NEW DELHI, Aug 19: A day after the All Parties Hurriyat Conference, perceived by India to be taking its cue from Islamabad, rejected an official invitation to join a controversial election in the Himalayan region, India on Monday ruled out talks with Pakistan on the margins of a SAARC foreign ministers’ conference in Kathmandu.
“There is no question of meeting Pakistan Minister of State for Foreign Affairs Inamul Haq in the present circumstances when infiltration from across the border is continuing,” India’s External Affairs minister Yashwant Sinha told reporters. He was speaking after the swearing-in of former Rajasthan chief minister Bhairon Singh Sekhawat as the country’s new vice-president.

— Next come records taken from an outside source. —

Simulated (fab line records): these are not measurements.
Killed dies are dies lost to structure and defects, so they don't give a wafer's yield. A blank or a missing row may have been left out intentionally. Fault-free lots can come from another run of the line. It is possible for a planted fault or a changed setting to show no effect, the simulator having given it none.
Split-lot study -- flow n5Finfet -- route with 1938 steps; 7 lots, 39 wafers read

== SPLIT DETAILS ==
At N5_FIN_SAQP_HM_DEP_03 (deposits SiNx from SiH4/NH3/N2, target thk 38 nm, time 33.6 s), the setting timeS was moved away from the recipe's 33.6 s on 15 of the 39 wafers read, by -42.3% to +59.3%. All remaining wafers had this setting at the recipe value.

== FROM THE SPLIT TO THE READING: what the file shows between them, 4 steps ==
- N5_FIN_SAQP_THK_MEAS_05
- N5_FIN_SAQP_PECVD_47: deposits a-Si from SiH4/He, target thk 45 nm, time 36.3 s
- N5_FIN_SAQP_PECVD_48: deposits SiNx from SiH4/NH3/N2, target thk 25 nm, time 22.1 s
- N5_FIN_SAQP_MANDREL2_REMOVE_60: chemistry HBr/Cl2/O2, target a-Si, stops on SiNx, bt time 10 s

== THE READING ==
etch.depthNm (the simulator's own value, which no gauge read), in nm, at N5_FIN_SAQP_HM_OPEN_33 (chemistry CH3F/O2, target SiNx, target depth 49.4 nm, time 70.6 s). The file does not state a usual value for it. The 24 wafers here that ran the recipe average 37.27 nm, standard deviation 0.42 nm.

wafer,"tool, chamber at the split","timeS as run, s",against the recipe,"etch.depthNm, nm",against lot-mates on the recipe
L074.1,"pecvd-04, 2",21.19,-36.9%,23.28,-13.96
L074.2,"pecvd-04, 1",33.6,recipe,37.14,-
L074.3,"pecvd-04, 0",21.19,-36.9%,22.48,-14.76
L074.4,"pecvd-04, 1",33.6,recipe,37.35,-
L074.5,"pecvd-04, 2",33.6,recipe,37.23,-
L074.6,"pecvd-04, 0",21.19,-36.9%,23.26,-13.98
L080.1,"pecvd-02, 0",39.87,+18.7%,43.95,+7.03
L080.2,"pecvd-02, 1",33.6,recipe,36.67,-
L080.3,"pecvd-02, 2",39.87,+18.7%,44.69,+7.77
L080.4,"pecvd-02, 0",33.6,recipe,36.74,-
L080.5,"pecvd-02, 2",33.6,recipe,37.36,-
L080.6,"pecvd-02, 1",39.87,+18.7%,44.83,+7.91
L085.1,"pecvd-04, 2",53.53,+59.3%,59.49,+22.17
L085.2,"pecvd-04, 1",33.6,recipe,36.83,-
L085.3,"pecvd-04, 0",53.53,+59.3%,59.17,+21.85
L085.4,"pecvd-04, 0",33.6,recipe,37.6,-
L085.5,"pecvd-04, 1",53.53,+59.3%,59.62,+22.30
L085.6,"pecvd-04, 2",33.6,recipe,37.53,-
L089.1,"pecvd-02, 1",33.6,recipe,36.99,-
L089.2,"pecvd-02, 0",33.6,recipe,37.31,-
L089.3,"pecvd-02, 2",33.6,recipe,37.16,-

Mr Sinha, who leaves for Kathmandu on Tuesday, said that India- Pakistan ties had failed to show improvement because “Islamabad continued to support cross-border terrorism”.
Maintaining that no meeting between Mr Sinha and Mr Haq at Kathmandu was envisaged, Indian officials were being quoted as insisting that for any dialogue to resume, “Pakistan must first clearly deliver on its pledges to permanently end cross-border terrorism and dismantle terrorist infrastructure, including training camps”.
The official formulation targeting terrorist camps as the next signpost towards a rapprochement with Pakistan appeared to be timed to coincide with the widely-awaited visit from Aug 23 by US Deputy Secretary of State Richard Armitage to both the countries.
Mr Armitage is expected to take a hard look at the progress the two sides have made since his last tour of the region recently that had helped bring down the nuclear temperatures substantially.
Any negative input from Mr Armitage could adversely impact on the Sept 11 visit to New York by President Pervez Musharraf and Prime Minister Atal Behari Vajpayee, diplomats said.
For the present though, New Delhi’s gambit to woo the pro-freedom groups in Kashmir towards the arriving Indian-backed polls in Jammu and Kashmir seems to have been seriously upset.
Home Minister and Deputy Prime Minister Lal Krishan Advani said that the APHC’s participation in the forthcoming was always in doubt after Gen Musharraf’s recent statements.
“I think those elements who have some affinity with Pakistan will not take part in these elections... Gen Musharraf’s statements on Kashmir elections are a kind of an order to these elements not to participate in the poll process,” Mr Advani said in an interview to Aaj Tak news channel.
He said that even if the ‘elements’ were still in the process of deciding if they should take part in the election, they “decided not to do so” after Gen Musharraf’s recent statements.
“I feel Hurriyat is influenced by Pakistan,” Mr Advani said.
Mr Advani was asked by the pro-government channel if he saw the Pakistan’s hand in the assassination of APHC leader Abdul Gani Lone as a ploy to discourage polls in Kashmir, he said: “Correct, there is no doubt about that”.
Ruling out postponement of the elections, Mr Advani said: “I don’t think that postponement of polls would ensure wider participation because it is clear that there are elements who are under Pakistan’s influence due to financial reasons or fear. They will not participate.”
“It has to be kept in mind that changing the dates which have already been announced will provoke a reaction among certain sections of the people.”